Monday, June 25, 2012

Need: Board Proactivity on Culture

Andrew Goldberg, EVP of Makovsky's Corporate Advisors practice, led a Directors + Boards Magazine webinar last Thursday, for more than 100 directors and other relevant influencers, on boards' role in sustaining and strengthening corporate cultures. I interviewed Andrew for this blog, which touches in a summary fashion on several of the points made in that webinar.


Q: You recently gave a presentation on why boards of directors of public companies need to be more proactive in addressing culture problems at their firms. What led you to this conclusion?

A: Culture is shorthand for the embedded behavior, rules and relationships in a firm. A healthy culture is critical for innovation, market changing ideas and ethical practice. We have seen many firms crack up because of failing cultures—Kodak, RIM, and Lehman brothers, to name a few. When management isn’t paying attention to culture (not unusual), boards need to step in.

Q: Do you think what you are calling “culture issues” are happening more lately?

A: Perhaps. I do think a tough global economy winnows out firms that don’t have adaptive cultures. I also think that activist investors, attentive Wall Street analysts and a 24/7 news cycle bring culture failures to our attention more. But historically, dysfunctional firms don’t live long, and most firms that fail have dysfunctional cultures.

Q: What is a dysfunctional culture?

A: There are a variety of warning signs to describe cultural dysfunction. Let me flag three of the big ones. First is a CEO or top management team that is disconnected from the innovative thinkers in the company—in some companies, the CEO may not even know who they are. A second factor is where top management and employees are severely out of alignment as to who the best “go to” people are in an organization. It is difficult for a company to execute on strategies when there is a lack of respect or credibility in operational management. The final warning sign: a lack of creative collaboration—people working actively together to innovate.

Q: So when should boards step in?

A: Let’s remember that boards rely heavily on management for information. So in most cases, boards only know the culture is deteriorating when balance sheet performance erodes drastically. Of course, by then it may be too late for meaningful action.

Q: Does that mean boards face an uphill battle?
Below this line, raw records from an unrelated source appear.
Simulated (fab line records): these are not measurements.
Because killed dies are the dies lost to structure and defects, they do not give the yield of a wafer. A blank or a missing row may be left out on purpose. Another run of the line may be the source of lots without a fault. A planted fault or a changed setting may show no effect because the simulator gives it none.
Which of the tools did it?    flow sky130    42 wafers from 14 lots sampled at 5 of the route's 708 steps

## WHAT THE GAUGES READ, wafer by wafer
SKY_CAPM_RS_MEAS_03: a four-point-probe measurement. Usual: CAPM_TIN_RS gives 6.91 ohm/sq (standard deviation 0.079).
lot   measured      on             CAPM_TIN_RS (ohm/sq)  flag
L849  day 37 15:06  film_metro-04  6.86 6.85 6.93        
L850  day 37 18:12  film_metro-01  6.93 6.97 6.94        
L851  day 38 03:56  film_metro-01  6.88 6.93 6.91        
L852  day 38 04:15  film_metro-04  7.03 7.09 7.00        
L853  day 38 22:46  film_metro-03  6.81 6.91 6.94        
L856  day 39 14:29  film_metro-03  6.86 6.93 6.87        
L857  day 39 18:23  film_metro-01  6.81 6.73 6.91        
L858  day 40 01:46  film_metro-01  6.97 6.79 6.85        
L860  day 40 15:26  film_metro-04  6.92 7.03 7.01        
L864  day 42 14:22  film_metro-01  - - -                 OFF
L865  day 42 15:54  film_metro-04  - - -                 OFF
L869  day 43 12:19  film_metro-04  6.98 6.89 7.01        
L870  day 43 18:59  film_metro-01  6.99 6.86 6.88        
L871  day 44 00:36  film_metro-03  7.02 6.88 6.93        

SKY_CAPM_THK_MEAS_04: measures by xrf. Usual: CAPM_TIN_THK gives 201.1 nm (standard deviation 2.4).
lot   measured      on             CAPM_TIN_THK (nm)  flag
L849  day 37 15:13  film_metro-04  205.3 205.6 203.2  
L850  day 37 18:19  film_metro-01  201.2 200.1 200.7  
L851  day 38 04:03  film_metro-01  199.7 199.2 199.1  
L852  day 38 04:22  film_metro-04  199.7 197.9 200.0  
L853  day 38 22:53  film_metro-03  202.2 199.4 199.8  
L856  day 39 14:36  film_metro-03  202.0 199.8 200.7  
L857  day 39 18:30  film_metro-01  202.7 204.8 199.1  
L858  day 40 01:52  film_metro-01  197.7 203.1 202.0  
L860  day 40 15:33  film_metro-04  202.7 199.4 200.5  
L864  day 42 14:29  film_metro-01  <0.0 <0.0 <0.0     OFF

A: Not necessarily. Directors need to be proactive in conducting independent surveys and audits that gauge cultural health— there are a number of tools for this. But to do this type of independent assessment, Directors need to level with CEOs and say: “attention to culture, and having early warning is better for the company and you. We do this to benefit shareholders and management.”

Q: What is the likelihood that most companies will adopt this path?

A: It is hard to say. Based on Makovsky's experience working with boards and management in this area, it's a learning process for both. But it’s a powerful mechanism for staying competitive, and for convincing shareholders you are operating in their interests.